In essence, they make the task the dog generally doesn’t want to do (stopping) and adds only a negative connotation. Their focus is on insistence and patterning.
While it certainly can work, it often turns the lie down into a correction, even inadvertently.
It can also add additional resistance to something their dog is already reluctant to do.
We don’t subscribe to this approach.
Instead, our method is founded in communication.
Specifically, to convey to our dog that as soon as he lies down, all pressure is released and he gets to flank or walk up, facets he very much wants to do.
From a dog’s perspective, this takes the piece they don’t like (stopping), and turns it into a precursor to the aspects of work they love (flank, walk up, etc).
Dogs quickly connect that complying with lying down= the thing just before the ‘fun stuff’.
This understanding results in our dog’s having anticipation for the lie down and an attitude of ‘what’s next’; very much in contrast to a dog that has been taught the lie as a correction. For our dogs it's another command, like left or right (not a correction).
From an ex*****on perspective, consistency is essential and we always require the lie down if we ask for it.
This includes not letting a dog carrying on even if they slow to a perfect, beautiful pace, not giving another command bf they comply, (including a flank so you don’t miss a gate) etc.
If you do either of those, you’re teaching your dog “lie down” doesn’t mean lie down.
Instead, it means when I give the lie down “wait until I give another flank” or “you decide what to do for this command”.
Often these same handlers get frustrated with their dog for not lying down, when it’s their training that taught them lie down is optional—Of course, that is very unfair.
It’s important when you don’t want a lie down, such as if you only want a slow down, you don’t ask for a lie down, ask instead for a time or steady.

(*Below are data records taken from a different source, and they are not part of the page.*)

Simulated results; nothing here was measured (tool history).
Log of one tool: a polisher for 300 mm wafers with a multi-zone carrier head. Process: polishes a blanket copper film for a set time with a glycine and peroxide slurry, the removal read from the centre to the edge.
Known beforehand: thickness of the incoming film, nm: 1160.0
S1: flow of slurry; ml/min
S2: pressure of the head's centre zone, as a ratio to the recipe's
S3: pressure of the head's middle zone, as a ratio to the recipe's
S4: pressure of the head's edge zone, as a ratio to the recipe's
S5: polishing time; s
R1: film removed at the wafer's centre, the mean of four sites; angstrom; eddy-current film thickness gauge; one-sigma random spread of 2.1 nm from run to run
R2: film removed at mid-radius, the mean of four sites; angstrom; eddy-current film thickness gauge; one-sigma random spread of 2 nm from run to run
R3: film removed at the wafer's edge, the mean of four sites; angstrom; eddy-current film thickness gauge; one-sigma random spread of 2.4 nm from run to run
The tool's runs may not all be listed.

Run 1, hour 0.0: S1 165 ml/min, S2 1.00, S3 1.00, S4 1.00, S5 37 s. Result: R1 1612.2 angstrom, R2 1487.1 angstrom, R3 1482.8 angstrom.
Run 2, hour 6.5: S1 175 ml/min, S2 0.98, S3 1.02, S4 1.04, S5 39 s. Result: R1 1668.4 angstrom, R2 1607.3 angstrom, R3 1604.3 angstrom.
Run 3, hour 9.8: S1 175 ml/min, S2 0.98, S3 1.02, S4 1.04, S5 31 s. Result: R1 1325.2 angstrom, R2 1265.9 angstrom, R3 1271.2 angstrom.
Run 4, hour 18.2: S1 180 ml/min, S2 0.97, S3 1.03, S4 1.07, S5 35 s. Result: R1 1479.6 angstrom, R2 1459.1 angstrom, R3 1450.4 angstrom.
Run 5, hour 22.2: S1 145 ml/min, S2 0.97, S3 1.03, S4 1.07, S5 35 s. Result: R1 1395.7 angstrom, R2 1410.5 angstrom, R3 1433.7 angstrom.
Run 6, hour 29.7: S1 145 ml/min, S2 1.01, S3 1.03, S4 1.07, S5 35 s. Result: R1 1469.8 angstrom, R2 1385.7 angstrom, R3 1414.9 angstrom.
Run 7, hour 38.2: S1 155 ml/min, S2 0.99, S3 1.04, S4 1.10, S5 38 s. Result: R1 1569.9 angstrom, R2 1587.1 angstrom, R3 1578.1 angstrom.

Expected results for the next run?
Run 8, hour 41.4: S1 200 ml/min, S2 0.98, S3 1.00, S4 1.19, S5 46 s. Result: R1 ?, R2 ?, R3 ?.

Not every dog needs a lie down often, ( esp. dogs with considerable eye, who may only need a stand) but every dog needs a reliable stop you can call upon so that you can help him (ie sheep running towards fence line, prevent confrontation with sheep, teach bends on outruns, dog leg fetches, lambing, stop them over flanking, the list goes on.)
How you teach matters.
To help your dog achieve his full potential, it should not be about imposing will or patterning—rather it should be about communication and partnership.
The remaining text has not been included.